Hello paradox. The object of life is supposed to be happiness. Now we imagine that state to be a kind of stress-free, childlike bliss—not as a high, sovereign alertness that ignores even while it deals with all the shit that happens all the time. Initially we cultivate that sovereign alertness (I’m speaking for myself) because it is a coping mechanism, not because it makes us happy. It makes us competent. I came to the spiritual life by way of the turbulence of action. Unless you’re blessed with a high state of insensitivity—a really thick skin, a really hearty temperament--the high-energy turbulence of modern life will produce anxiety.

I will describe the conditions in which contemplative musings about happiness—in this life—might seem appropriate. Endeavor to be born into a very well-off family—at that stage of its existence when its wealth is wide and deep, when the family is well embedded in the upper class, and in a time when neither revolution from the bottom, nor a greedy ruler from the top, nor war from the side threatens to unravel this temporary social nest. Oh, yes. Make sure that you are male, first born, and in good health. Finally, take an interest in philosophical matters and think in abstract categories drawn solely from your personal experience. And even under these circumstances, it really is best if you’re not a very sensitive, intelligent, or a poetic soul.

Siddhārtha Gautama, the man later known as the Buddha, had all of the above qualifications except the last. And that last was his undoing. He discovered how other people lived, and that opened his eyes. Goodbye happiness. Despite the presence of all those things most people would consider happy-making, he was miserable and set out on his epic journey of liberation from the wheel of karma.

The case of the Buddha is the case, ultimately, of most people except the genuinely blind. It’s very striking that in every culture a shadow falls upon this dimension, no matter how beautiful it is in sunshine and shade, in mountain and valley, by brilliant starlight, on the shores of the vast ocean. At a functional level all descriptions are equivalent: the Gnostic view that a low god, who holds us captive, made this world; the Christian view of the fall and of original sin; the Eastern view of the karmic wheel. The various solutions also have a uniform shape. Knowledge, gnosis, liberates. So does enlightenment. And salvation, death in a state of grace, also represents an escape from the valley of the shadow of death.
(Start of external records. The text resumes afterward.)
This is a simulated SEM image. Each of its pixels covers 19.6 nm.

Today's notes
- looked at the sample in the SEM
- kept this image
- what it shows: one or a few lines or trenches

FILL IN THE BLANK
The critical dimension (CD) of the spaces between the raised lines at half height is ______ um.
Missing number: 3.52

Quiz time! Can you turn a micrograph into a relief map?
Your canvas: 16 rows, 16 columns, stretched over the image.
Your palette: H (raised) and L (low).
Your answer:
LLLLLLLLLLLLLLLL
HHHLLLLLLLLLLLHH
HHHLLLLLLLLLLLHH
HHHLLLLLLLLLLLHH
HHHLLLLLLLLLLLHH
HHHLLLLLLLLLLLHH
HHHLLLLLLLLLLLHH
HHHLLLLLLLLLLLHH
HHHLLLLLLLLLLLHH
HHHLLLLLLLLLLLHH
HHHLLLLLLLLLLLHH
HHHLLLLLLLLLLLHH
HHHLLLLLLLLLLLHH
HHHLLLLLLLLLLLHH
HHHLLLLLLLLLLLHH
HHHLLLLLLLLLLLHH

In practice—in the everyday life—this means coming and staying awake. The framing of the story may be different one culture to the other, but the meaning is the same. Alertness, awakeness, and oil in the lamp—so that when the bridegroom comes, the lamp may be lit: wonderful stories full of incisive advice. If we manage to awaken and meet the moment of transition well prepared, then we shall have achieved the real object of this life, which is liberation. And let’s be practical. Such action improves life one moment to the next as well. It’s also competence, not some kind of “piety.” Or, to underline the point, those two states of the self are equivalent—however different the sound. In the end, after a life lived competently terminates, seeking happiness will still not be an aim. At that point it will simply be our natural state.